With all the talk about racist incidents in Singapore, we speak to minorities about their personal stories.
Over the past month, we’ve seen a handful of racist incidents making headlines. It’s led to a wave of minorities speaking up on social media about their lived experiences of discrimination. There’s also the “Call It Out, SG” movement, where people are encouraged to speak up against prejudice. We’ve talked about how we can all do our part to eradicate racism, and now we’re taking a closer look at minorities’ personal stories – how they’ve dealt with and been affected by racist encounters in Singapore.
Racism in Singapore told through the eyes of minorities
“It’s made me feel like I need to do a lot more to achieve something compared to my friends from other racial groups.”
To me, racism is judgy. It’s a form of oppression of an individual based on their race and skin tone. It’s a weak reason to strip someone of what they deserve and deny them the right to celebrate their culture. Instead, it makes them feel inferior.
It doesn’t allow them the right and opportunity to shine, to be recognised for their ability and qualities of who they are, instead of being stereotyped and categorised due to the racial group they belong to or their colour.
My fiance and I had booked a cab on one occasion, and we were in a hurry to get somewhere. After a while, the app indicated the cab had arrived. But we were at the location and the driver was blocks away. My fiance called the driver and told him that he was at the wrong location.
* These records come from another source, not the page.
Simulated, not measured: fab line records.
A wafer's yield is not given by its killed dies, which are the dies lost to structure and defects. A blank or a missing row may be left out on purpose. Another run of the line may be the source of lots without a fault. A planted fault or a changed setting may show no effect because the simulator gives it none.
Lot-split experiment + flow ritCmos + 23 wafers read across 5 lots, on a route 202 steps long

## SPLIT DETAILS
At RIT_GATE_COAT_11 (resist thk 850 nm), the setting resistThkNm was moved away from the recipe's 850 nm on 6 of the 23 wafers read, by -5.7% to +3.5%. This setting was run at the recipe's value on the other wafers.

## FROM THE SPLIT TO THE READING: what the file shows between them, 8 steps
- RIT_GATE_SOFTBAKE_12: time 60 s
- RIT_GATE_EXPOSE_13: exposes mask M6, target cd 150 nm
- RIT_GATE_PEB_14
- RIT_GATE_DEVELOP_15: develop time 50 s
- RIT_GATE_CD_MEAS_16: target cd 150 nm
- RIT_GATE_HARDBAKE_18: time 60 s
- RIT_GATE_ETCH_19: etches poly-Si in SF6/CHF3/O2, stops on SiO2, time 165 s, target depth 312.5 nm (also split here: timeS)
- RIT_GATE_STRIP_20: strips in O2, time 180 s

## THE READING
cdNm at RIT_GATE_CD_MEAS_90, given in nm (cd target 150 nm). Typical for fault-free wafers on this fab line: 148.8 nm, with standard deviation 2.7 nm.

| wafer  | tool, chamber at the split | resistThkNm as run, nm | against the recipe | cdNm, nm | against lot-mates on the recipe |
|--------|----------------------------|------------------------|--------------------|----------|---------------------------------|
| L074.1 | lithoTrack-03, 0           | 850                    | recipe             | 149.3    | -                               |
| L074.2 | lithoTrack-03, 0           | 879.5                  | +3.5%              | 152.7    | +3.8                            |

The driver started shouting and he asked if he was Indian. He immediately went on to say, “You Indians always do this, that’s why I don’t take Indians. You come here and take my cab. I’m not coming to your block.” Upon hearing that, I took the phone and spoke to the driver. Because I spoke a bit of Chinese, he came to our location. He said, “I thought you were Chinese, that’s why I came; if not I’d just drive off.”
I was really upset and had so much I wanted to say, but I just controlled my tongue. This was just one of the many incidents. Racism has made me feel like I need to do a lot more to achieve something compared to my friends from other racial groups.
“In hindsight, there must have been some form of internalised racism at play.”
The recent spate of racist events has made me realise I’ve unconsciously turned a blind eye to racism. Growing up, I’ve always tried to distance myself from my own culture. In hindsight, there must have been some form of internalised racism at play.
I don’t have a particular incident to highlight, but I’m sure I’ve experienced it. However, I chalked it up to something else. But the truth of the matter is that I decided not to address it because I simply chose to believe racism didn’t exist. That’s not the case after all. I’ve also struggled with acknowledging racism. If I address it, does that make me a victim of racism? These are some of the struggles I had growing up as a minority.
Now, I’m slowly learning to appreciate my culture and not view it as a hindrance. I’ve also learned to be proud of my race. It’s a lot of unlearning I had to do on my part. With the current social climate, I feel it’s my responsibility to do my part in calling out racism when I see it.
“I’ve seen what racism can do to a person’s confidence and mental health – especially if they start experiencing racism at a very young age.”
Emily Edison, 29
Racism is discrimination of a smaller community based on race, ethnicity, religious beliefs or skin colour, by a community that deems themselves superior based on unreasonable conditions.
The first time I experienced targeted racism was while dating my husband, who is of Chinese ethnicity. A trans-woman stopped and loudly made a racist comment as we passed by in the mall. We pretended not to hear and continued walking, but it made the people around turn around to look at us. Though the comment didn’t hurt me, I was very confused as to why a person who was also part of a minority community said such things. Why was this (and us) her problem?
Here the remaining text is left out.